But there’s one big environmental (and energy) problem with this shiny new structure: It’s an 1,800 space parking garage. Not only that, but (if you’re Donald Shoup, please don’t read this) they don’t charge employees anything to use the garage. The whole thing strikes us as utterly tone deaf and a flat contradiction to the organization’s mission statement. So, in addition to the lab being located in a suburban office park on the fringe of the Denver metro area, its employees are strongly incentivized–nay, subsidized–to drive their private cars to work. And that’s exactly what an overwhelming majority of them do.
A giant, free garage encourages energy consumption and pollution
We contacted the Lab to learn more about commute patterns and parking policies. They shared with use the mode split from their latest (2014) commuting survey. Not surprisingly, about two-thirds of all workers drive alone to work daily, almost ten times the share that either carpool or vanpool:
- Drive alone – 65%
- Transit – 14%
- Telework – 9%
- Carpool – 5%
- Bicycle – 4%
- Vanpool – 2%
- Motorcycle/Scooter – 1%
- Walk – 0%
These figures represent typical commute patterns. As many as a quarter of lab employees telework at least some days, and the lab estimates that telework offsets about 9 percent of commute trips.

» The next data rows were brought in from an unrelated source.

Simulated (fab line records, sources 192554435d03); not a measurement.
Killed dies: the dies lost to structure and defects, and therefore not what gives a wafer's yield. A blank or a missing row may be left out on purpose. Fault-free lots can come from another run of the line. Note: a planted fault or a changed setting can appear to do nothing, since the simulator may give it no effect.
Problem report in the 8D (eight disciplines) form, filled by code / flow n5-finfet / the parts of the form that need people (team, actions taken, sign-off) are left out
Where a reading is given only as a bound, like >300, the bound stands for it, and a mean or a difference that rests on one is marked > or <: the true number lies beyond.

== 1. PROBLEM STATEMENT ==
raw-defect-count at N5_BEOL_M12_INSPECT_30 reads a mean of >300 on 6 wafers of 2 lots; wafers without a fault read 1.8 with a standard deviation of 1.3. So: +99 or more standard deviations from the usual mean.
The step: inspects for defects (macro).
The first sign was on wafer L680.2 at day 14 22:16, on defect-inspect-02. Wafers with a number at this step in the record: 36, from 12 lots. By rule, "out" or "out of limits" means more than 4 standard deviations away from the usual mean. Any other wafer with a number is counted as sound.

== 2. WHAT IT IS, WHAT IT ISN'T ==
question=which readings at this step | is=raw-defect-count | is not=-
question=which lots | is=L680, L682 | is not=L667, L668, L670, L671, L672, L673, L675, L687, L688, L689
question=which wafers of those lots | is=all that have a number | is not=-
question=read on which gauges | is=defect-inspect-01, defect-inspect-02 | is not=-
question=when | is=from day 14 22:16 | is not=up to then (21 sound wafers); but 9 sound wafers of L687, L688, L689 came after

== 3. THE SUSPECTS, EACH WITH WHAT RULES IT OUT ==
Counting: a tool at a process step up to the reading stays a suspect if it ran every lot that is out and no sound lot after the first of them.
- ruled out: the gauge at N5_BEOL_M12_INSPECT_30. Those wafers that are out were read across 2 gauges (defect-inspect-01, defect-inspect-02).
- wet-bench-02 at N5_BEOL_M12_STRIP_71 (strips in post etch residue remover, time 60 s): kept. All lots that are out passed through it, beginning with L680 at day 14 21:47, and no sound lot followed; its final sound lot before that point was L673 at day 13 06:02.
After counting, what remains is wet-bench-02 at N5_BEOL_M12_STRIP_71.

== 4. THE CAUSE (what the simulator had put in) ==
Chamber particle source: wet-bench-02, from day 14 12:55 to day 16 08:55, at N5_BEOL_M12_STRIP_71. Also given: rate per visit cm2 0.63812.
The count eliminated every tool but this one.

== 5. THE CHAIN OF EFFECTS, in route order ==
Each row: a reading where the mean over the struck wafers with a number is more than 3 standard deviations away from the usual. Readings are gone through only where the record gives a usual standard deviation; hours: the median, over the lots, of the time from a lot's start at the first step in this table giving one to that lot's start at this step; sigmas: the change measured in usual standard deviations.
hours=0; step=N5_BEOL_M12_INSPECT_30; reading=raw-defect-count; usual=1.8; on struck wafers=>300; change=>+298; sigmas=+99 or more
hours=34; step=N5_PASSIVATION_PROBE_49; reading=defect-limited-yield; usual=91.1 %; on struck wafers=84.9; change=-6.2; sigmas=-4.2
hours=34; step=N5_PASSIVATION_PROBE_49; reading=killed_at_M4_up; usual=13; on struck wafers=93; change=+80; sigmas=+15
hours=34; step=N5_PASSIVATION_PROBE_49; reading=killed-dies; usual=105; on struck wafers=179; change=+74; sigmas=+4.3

We asked about parking prices for commuters. Lissa Myers, who is the Lab’s Sustainable Transportation & Climate Change Resiliency Practice Leader told us: "Parking is free on our campus and we have an abundance of it."
That’s the problem, really. We have an abundance of proven technologies that are “high-performance, low-emission, energy-saving strategies”–they include dense cities, cycling, transit, walking and car pooling. But technologies don’t work, or don’t work well if we subsidize people to use energy-wasting alternatives and locate large concentrations of workers in places where they have few alternatives but to drive single-occupancy vehicles.
Location, location, location
Because the lab is located on the urban fringe, rather than in a central, transit served location (like say, downtown Denver) its employees have few nearby housing options that would let them bike, walk or take transit to work. The lab has a Walk Score of 30 (out of a possible 100) making it “car dependent”–the nearest coffee shops, restaurants and grocery stores are more than a half mile away, and generally on the other side of the I-70 freeway, meaning that if employees leave the lab for errands or a meal, its most likely they’ll drive.
Promoting renewable energy (and energy conservation and greenhouse gas reductions) is a matter of both technology and incentives. An agency that’s supposedly dedicated to these tasks ought to do a better job of aligning its policies with its mission. There’s little hope that people will use a non-polluting bicycle or take transit to work, for example, if they have free use of parking.
We also have to note that the capacity of the NREL garage relative to the size of the institution is enormous. The garage, completed in 2012, contains 1,800 spaces, while the lab has just 1,500 employees. So that’s about 300 spaces more than are needed to provide one space per employee. Based on the lab’s mode split, only slightly more than 1,000 spaces are occupied per day (about 975 by single occupancy commuters, about 30 more by carpools if we assume 2.5 workers per carpool), and about 6 spaces for van pools (assuming six workers per van pool) and the equivalent of 8 spaces by motorcycles and scooters (assuming 2 two-wheelers per parking space).
That means the garage has almost 75 percent more capacity (1,800 spaces supplied for about 1,025 vehicles) than is needed to house NREL’s worker’s vehicles–and at a price of zero to the users. (To be sure, the garage also accommodates visitors, but that doesn’t materially affect our analysis. According to the NREL’s economic impact statement, the lab gets about 25,000 visitors per year, which works out to about 100 visitors per day; if they each needed a parking space for an entire day, that would work out to about 100 parking spaces. In reality, typical demand would be less because most visitors stay less than an entire day and many arrive in multi-occupancy vehicles or via transit or hired vehicles).
Having built the garage, there are powerful bureaucratic incentives to see it as full as possible; that, and employee resistance to having to pay for something that they’ve been given for free, means this problem is likely to persist. It’s hard to say what’s worse: an over-sized garage that’s mostly empty (representing a waste of resources that could be better used for other things, like say research on clean energy) or a garage that’s nearly full of single-occupancy vehicles (because it's free to users).
As we’ve suggested, and as our colleague Tony Jordan reminds us, dedicated parking garages are likely to become big stranded assets with the advent of autonomous vehicles. But it looks like that’s not something that’s on NREL’s mind. The agency’s construction manager Tony Thornton tells the American Galvanizer’s Association NREL wanted a building that would last for a 100 years. Whatever they’re planning for renewable energy, it doesn’t look like they expect it to influence car ownership or driving patterns if they expect their parking garage to be around through 2100.
The claim that a parking garage can be “zero net energy” requires casting a blind eye to the structure’s central purpose. It’s only zero net energy if you completely ignore the energy used by the cars it’s designed to store, and if you ignore how building garages and subsidizing their use prompts more driving, more energy consumption and more pollution.